David Lammy, skills ministerDavid Lammy, skills minister

Friday, 29, Aug 2008 02:35

Labour needs to stop being so deferential to the market and understand the limits of competition, the Labour skills minister has said.

In a wide ranging article in this months edition of Progress, a Blairite magazine, David Lammy also admits David Cameron has "touched a nerve" with the British people.

Commenting on what Labour must do to retain power, Mr Lammy makes a clear appeal for a left-ward drift.

"The next agenda must be forged through starting with the pressures and the struggles that people face in their own lives," he writes.

"At its most basic, this means a clearer story about two things: the limits of the market and the new frontiers of the welfare state. Old Labour was hostile to the market; New Labour has arguably been too deferential to it."

Labour needs to "refresh our core story" so that Tory weaknesses can be exposed.

"The truth is that the Tories' change in language has touched a nerve, reflecting a big gap in our own political narrative," he continued.

"Yet beneath Cameron's rhetoric lies the basic philosophy that failed Britain in the past.

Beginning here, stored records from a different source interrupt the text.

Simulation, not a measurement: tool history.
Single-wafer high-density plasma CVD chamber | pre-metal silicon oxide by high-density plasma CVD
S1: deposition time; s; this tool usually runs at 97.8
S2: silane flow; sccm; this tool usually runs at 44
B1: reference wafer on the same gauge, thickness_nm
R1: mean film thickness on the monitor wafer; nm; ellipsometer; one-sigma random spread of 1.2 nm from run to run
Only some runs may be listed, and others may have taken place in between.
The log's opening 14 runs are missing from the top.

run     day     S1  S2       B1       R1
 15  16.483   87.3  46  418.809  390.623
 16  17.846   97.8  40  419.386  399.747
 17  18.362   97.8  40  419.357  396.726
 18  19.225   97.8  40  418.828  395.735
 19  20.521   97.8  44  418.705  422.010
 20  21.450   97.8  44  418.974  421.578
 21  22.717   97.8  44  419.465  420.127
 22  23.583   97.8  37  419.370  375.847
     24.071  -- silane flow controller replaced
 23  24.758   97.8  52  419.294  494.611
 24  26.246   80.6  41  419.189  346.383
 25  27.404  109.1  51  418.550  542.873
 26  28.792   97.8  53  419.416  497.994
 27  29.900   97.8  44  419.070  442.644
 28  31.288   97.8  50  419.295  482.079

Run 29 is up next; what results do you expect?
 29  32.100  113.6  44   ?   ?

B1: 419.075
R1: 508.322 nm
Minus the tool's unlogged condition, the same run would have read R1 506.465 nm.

"The Tories demand responsibility without offering support; they appeal for fraternity without any real belief in equality; they have finally noticed 'society,' but remain implacably hostile to the state."

Mr Lammy has been quietly developing a cogent analysis of Labour's woes during his time as skills minister. Touted by some as a potential British Obama, his speeches and meetings before the summer concentrated on better communicating Labour's core values.

He courted controversy during the 2005 general election by describing Respect MP George Galloway as a "carpetbagger".